Running the exact same code without QADB works fine.

JerBouma commented 7 months ago

I'll look into QADB. There are a bunch of exceptions I am slowly catching up to. It's hard to test all 50k tickers that are constantly expanded!

sword134 commented 7 months ago

I'll look into QADB. There are a bunch of exceptions I am slowly catching up to. It's hard to test all 50k tickers that are constantly expanded!

Ofcourse, thats understandable. But isnt the optimal solution implementing a way to handle these troublesome tickers?

JerBouma commented 7 months ago

Yes, every time a ticker like this pops up I also build in an error catcher for it to also deal with the tickers that face similar issues.

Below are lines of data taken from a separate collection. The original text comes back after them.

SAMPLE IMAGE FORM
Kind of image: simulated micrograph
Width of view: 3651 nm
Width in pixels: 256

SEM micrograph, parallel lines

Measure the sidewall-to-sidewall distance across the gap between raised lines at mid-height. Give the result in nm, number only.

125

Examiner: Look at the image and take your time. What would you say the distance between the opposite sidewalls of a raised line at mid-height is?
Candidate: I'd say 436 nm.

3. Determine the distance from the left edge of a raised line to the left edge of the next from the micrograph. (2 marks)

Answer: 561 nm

JerBouma commented 7 months ago

This is an interesting rare case where there is fundamental data available but no historical data. This is because QADB is for Class B Shares which ceased to exist somewhere in 2021. However, you can of course still obtain the financial statements of QAD Inc. with that ticker. The correct ticker would be QADA. I'll patch this up but for your information that is the reason it fails.

JerBouma commented 7 months ago

Issue resolved in v1.8.2, it will now work despite QADB not having any data attached to it. The ratios calculated will simply be based on an empty set (as also indicated by the fact there was no data retrieved).

image